[PATCH] D51542: [X86] Remove wrong ReadAdvance from multiclass sse_fp_unop_s

Fri Aug 31 10:43:30 PDT 2018

spatel added a comment.

I think this requires an understanding of the intent of ReadAfterLd:

  // Instructions with folded loads need to read the memory operand immediately,
  // but other register operands don't have to be read until the load is ready.
  // These operands are marked with ReadAfterLd.
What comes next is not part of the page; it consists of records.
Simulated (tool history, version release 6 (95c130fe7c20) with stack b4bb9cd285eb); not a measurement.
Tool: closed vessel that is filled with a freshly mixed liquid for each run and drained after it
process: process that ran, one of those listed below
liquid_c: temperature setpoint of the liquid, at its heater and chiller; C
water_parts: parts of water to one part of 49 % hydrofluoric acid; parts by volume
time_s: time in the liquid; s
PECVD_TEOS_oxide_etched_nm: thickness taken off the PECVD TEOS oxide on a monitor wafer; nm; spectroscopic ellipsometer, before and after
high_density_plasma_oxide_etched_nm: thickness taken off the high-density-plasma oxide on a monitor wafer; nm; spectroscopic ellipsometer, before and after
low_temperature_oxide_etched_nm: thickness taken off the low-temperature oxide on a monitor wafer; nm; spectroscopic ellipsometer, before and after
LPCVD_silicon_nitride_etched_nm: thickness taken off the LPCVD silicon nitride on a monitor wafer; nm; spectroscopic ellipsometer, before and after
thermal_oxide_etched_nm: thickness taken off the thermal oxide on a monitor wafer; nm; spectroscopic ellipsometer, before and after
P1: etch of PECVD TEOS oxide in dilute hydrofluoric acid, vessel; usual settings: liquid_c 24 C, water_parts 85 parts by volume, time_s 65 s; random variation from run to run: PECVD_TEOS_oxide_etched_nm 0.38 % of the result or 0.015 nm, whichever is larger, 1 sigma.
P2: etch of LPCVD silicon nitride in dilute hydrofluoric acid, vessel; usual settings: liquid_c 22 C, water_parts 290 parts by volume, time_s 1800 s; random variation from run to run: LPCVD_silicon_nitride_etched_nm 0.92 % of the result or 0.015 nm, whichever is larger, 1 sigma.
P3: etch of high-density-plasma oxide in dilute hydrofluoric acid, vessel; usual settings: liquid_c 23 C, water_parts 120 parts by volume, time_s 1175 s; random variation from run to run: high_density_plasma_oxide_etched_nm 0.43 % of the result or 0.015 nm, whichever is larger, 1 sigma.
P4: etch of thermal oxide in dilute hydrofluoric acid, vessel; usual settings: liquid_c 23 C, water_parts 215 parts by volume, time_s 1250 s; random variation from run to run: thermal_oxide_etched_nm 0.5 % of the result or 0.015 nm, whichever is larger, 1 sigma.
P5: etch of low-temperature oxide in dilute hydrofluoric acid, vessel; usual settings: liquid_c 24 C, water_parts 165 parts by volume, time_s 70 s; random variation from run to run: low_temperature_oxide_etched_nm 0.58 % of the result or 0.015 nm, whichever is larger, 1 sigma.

...that https://reviews.llvm.org/D51534 did not. That's because a broadcast only has one source operand, so ReadAfterLd doesn't even make sense on that instruction?

In this case, we have 2 source operands:

1. The loaded value that we're doing the math on.
2. The unchanging vector lanes of the second source (destination) register.

The patch has the intended effect of making the math op depend on the load operand, but it's not clear to me what is or should be happening in a case like this on skylake:

Trunk:

  [0,0]     DeeeeeeeeeER.   dppd	$1, %xmm1, %xmm2 <--- long latency, but pipelined
  [0,1]     D=eE-------R.   leaq	8(%rsp,%rdi,2), %rax
  [0,2]     D=eeeeeeeeeER   rsqrtss	(%rax), %xmm2 <--- wrong: this can't start executing before %rax is loaded

Apply this patch (remove ReadAfterLd:)

  [0,0]     DeeeeeeeeeER .   dppd	$1, %xmm1, %xmm2
  [0,1]     D=eE-------R .   leaq	8(%rsp,%rdi,2), %rax
  [0,2]     D==eeeeeeeeeER   rsqrtss	(%rax), %xmm2  <--- is this right? the calc can begin before xmm2 is known?

But with AVX the 2nd source is explicit, and ReadAfterLd has a different effect:

  [0,0]     DeeeeeeeeeER   .   vdppd	$1, %xmm0, %xmm1, %xmm2
  [0,1]     D=eE-------R   .   leaq	8(%rsp,%rdi,2), %rax
  [0,2]     D====eeeeeeeeeER   vrsqrtss	(%rax), %xmm2, %xmm3  <--- execution delayed by vdppd?

No ReadAfterLd:

  [0,0]     DeeeeeeeeeER   .    .   vdppd	$1, %xmm0, %xmm1, %xmm2
  [0,1]     D=eE-------R   .    .   leaq	8(%rsp,%rdi,2), %rax
  [0,2]     D=========eeeeeeeeeER   vrsqrtss	(%rax), %xmm2, %xmm3   <--- execution delayed until xmm2 is known

https://reviews.llvm.org/D51542